On 1 September 2013, a new kind of employment contract – the employee-shareholder contract – is introduced. Employee-shareholders will benefit from tax advantages on shares worth between £2,000 and £50,000 that they receive from their employer.
However, they will have to give up important employment rights. Personnel Today sets out five things you need to know about employee-shareholder contracts.
1. Not all employees who have shares in their employer’s business will be employed under an employee-shareholder contract.
Many employers offer their employees shares in their company to aid recruitment, retention and employee engagement. However, for an individual to be employed under an employee-shareholder contract (with the tax advantages, but also loss of employment rights that go with it), certain conditions must be met. In particular, the employer and the individual must agree that he or she will be an employee-shareholder. The shares must be worth at least £2,000 when the employer issues them and the employee must receive a written statement setting out key information about the shares and the employment rights that he or she is giving up.

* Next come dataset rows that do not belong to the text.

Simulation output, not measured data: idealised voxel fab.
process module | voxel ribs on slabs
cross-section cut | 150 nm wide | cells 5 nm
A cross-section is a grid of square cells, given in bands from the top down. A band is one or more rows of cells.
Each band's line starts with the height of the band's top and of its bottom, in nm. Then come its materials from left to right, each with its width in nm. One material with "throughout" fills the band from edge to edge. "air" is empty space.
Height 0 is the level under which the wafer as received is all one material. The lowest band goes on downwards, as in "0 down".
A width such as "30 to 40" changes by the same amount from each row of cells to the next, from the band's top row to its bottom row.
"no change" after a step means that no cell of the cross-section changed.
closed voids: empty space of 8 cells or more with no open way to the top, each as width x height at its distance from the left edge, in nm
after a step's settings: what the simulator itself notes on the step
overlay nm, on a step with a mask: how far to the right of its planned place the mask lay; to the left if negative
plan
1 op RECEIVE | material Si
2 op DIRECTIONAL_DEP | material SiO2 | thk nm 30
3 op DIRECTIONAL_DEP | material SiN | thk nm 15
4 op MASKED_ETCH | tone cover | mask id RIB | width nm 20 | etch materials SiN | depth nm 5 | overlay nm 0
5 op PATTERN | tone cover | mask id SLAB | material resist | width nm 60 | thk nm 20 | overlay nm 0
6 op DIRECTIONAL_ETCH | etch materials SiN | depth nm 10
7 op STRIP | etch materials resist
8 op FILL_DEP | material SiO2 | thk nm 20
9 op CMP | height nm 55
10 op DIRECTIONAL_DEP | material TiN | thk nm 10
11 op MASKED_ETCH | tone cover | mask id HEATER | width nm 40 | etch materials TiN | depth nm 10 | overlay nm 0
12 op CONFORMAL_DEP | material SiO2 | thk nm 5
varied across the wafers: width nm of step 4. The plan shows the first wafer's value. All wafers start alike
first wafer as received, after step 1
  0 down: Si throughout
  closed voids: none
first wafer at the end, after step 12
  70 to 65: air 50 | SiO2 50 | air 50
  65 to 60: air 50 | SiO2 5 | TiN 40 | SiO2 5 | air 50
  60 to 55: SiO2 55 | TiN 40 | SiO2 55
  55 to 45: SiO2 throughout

2. The tax advantage applies only to shares of a certain value.
There will be an exemption from capital gains tax where employee-shareholders make a profit selling shares that they acquired when they entered into an employee-shareholder contract. However, the exemption applies only to profits made on shares worth up to £50,000.
There will also be exemptions from income tax and national insurance contributions, but this will be only on the first £2,000 worth of shares.
3. Not all employment rights are surrendered.
Employee-shareholders give up key employment rights in exchange for shares. They surrender the right to claim unfair dismissal (except in some cases, see below) and to receive statutory redundancy pay. They also give up the right to make a request to work flexibly or in relation to study or training. They will need to give longer notice than other employees if they want to return early from family-related leave (for example, maternity leave).
However, employee-shareholders will still be entitled to other important employment rights, such as the right not to be discriminated against because of a protected characteristic (for example, race, sex or disability), minimum periods of holiday under the working time provisions, notice rights, statutory payments such as sick pay and maternity pay (provided that they otherwise qualify), and the national minimum wage.
4. Employee-shareholders will still be able to claim unfair dismissal in some cases.
Individuals who agree to an employee-shareholder contract will surrender the right to claim unfair dismissal (see above). However, they will still be able to claim unfair dismissal if the dismissal is for a reason that amounts to unlawful discrimination or it is automatically unfair for example, if it is related to certain health and safety rights, family leave, trade union membership or activities or for asserting a statutory right.
5. Employees cannot be forced to transfer to employee-shareholder status.
Employers cannot compel employees to transfer to employee-shareholder contracts. Employees who are dismissed for refusing to agree to become an employee-shareholder will be automatically unfairly dismissed and will not need two years’ service to bring a claim. Neither can employees be subjected to a detriment – for example, by being disciplined or having their pay cut if they refuse to become an employee-shareholder.
However, an employer could require new recruits to accept employee-shareholder status.